×
Community Blog How to Solve Multi-Tenant Data Isolation and Performance Problems? PolarDB for PostgreSQL Practical Guide

How to Solve Multi-Tenant Data Isolation and Performance Problems? PolarDB for PostgreSQL Practical Guide

This article provides a practical guide to multi-tenant data isolation and performance optimization using PolarDB for PostgreSQL Distributed Edition.

In the era of Software as a Service and AI, multi-tenancy architecture has become one of the core scenarios that databases must address. How to maximize hardware resource utilization and reduce O&M costs while ensuring multi-tenant data isolation is a question that every database team needs to answer. PolarDB for PostgreSQL Distributed Edition provides a mature, flexible solution that is compatible with the community edition of Citus.

Overview of PolarDB for PostgreSQL Distributed Architecture

PolarDB for PostgreSQL Distributed Edition uses a two-tier architecture that separates compute and storage. The Coordinator Node (CN) handles query logic and metadata management, and the Data Node (DN) handles the storage and compute of physical shards. The underlying PolarStore shared storage pool, combined with the multi-replica synchronization mechanism, ensures high availability while enabling on-demand billing — costs are calculated based on the single-replica edition only.

1_
PolarDB for PostgreSQL distributed architecture: consists of two layers of CN and DN, where each node corresponds to a centralized instance.

In terms of distributed table management, PolarDB for PostgreSQL Distributed Edition is fully compatible with the Citus ecosystem, including core functions such as create_distributed_table, create_reference_table, polar_cluster_move_shard_placement. Citus users can migrate at zero cost. The product also retains full PostgreSQL ecosystem compatibility, allowing all types of ORMs, graphical management tools, and drivers to be used directly.

Two Classic Patterns of Multi-tenancy Architecture

In multi-tenant scenarios, the data splitting policy directly determines the extensibility, fencing, and O&M complexity of the system. PolarDB for PostgreSQL Distributed Edition supports two mainstream partition modes:

Pattern 1: Vertical splitting — one schema per tenant

2
Vertical splitting by schema. In the graph, there are three tenants/schemas distributed on two data nodes.
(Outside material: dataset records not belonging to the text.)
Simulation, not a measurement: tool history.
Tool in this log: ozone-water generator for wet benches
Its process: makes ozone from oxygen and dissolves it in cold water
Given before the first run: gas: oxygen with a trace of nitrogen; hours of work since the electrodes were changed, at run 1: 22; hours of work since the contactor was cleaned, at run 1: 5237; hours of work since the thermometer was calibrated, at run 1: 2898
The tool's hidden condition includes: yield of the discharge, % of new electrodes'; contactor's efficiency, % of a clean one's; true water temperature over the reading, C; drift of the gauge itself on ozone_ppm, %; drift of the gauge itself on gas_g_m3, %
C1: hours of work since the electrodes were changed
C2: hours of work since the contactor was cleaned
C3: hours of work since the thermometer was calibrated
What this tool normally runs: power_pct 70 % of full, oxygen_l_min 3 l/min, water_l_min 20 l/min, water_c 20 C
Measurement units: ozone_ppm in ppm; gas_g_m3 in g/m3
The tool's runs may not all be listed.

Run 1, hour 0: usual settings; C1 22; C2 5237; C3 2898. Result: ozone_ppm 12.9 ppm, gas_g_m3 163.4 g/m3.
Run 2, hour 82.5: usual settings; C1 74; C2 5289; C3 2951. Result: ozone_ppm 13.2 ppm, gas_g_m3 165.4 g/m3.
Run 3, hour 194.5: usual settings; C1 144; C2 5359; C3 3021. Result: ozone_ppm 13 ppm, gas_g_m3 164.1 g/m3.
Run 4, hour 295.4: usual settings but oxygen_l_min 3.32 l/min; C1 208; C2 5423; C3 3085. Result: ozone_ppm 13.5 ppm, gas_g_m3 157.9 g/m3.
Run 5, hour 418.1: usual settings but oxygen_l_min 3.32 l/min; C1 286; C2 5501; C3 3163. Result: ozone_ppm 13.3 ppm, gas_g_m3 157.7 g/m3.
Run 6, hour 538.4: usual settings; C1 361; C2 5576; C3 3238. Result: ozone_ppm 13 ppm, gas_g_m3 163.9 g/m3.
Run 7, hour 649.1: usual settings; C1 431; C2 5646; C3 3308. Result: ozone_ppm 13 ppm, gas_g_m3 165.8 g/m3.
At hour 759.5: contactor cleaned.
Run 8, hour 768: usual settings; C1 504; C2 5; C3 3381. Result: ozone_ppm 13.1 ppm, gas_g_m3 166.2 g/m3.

The core idea of vertical splitting is to assign an independent schema to each tenant and map the schemas of different tenants to different data nodes. Typical scenarios include:

• Tens to hundreds of tenants (usually fewer than 200);

• Different tenants have different table schemas, such as optional attributes and custom attributes.

• Strong application layer fencing is required, and tenants are completely decoupled.

PolarDB for PostgreSQL Distributed Edition uses the built-in polar_cluster_schema_distribute feature to distribute schemas across DNs. Combined with the search_path configuration, the application can transparently access the specified tenant's data without explicitly specifying schemas in the business code.

-- Migrate a specific schema to the destination nodes
SELECT polar_cluster_schema_move('tenant_001_schema', 'dn-node-ip', 5432);

The core advantages of the solution include:

Table-level fencing: Each tenant has an independent schema. Table schemas, indexes, and permissions are completely isolated.

Exclusive resources: You can migrate the schemas of high-payload tenants to dedicated DN to completely eliminate resource contention.

Online migration: Schema migration is performed online without blocking read and write operations.

After the application specifies a tenant through search_path, query requests are precisely routed to a single DN, avoiding the network overhead caused by broadcast queries. The performance is close to that of standalone PostgreSQL. At the same time, you can enjoy the O&M advantages of distributed clusters and effectively use hardware resources through tenant migration.

In real customer scenarios, multiple leading enterprise-level Software as a Service customers have adopted this multi-tenancy practice, spanning industries such as the Internet, catering, gaming, and enterprise ERP.

Pattern 2: Horizontal splitting — tenant ID as the partition key

3
Horizontal splitting by tenant ID, where users and items are distributed tables partitioned by tenant_id

Horizontal splitting stores the data of all tenants in the same distributed table, uses the tenant ID (tenant_id) as the distribution key, and uses a hash algorithm to distribute the rows of different tenants across DN. Applicable scenarios include:

• A large number of tenants (tens of thousands to millions);

• All tenants have an identical table schema;

• Pursuit of optimal resource utilization and Auto Scaling capabilities.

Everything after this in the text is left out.